Tuning (Variational) Autoencoder architectures with Optuna

Max Joas
12 min readJul 29, 2023

--

TL;DR

You can use Optuna to fine-tune the architecture of your autoencoder models. The code is here.

Why should you care?

In the image below you see three different autoencoder architectures. One is not superior to the other. It depends on the task at hand. However, you often don’t know beforehand which architecture to use. Of course, you can go with your gut and experience, but there is also a more structured way.

Figure1: Schematic autoencoder architectures

You can use hyperparameter tuning to find your model architecture.

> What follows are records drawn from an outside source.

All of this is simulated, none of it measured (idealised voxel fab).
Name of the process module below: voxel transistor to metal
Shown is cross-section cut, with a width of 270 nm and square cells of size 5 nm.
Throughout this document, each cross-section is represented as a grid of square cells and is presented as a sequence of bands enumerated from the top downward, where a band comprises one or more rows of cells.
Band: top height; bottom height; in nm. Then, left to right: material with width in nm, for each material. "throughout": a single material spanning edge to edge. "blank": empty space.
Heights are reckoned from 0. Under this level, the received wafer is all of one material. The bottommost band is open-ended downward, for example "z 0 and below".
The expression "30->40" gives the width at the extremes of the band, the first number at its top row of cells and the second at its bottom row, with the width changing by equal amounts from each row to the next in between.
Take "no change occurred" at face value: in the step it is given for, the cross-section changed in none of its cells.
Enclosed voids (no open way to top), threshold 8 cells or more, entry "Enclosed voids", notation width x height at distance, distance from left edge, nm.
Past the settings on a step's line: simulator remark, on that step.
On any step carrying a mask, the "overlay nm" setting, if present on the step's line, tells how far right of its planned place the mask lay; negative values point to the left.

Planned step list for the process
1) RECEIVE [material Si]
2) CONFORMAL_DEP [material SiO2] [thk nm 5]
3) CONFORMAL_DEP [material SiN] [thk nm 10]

It is common to tune hyperparameters (learning rate, dropout rate) but is less used for model architecture. In this article, I’ll quickly show how to use the Optuna framework to tune the model architecture of autoencoders and variational autoencoders.

This can be tricky for autoencoders at some points, but we’ll cover that. So let’s start

What is Optuna?

[Optuna](https://optuna.org) is a Python library for hyperparameter optimization. You can use it for any deep-learning framework. I’ll use PyTorch for this example, but it does not matter.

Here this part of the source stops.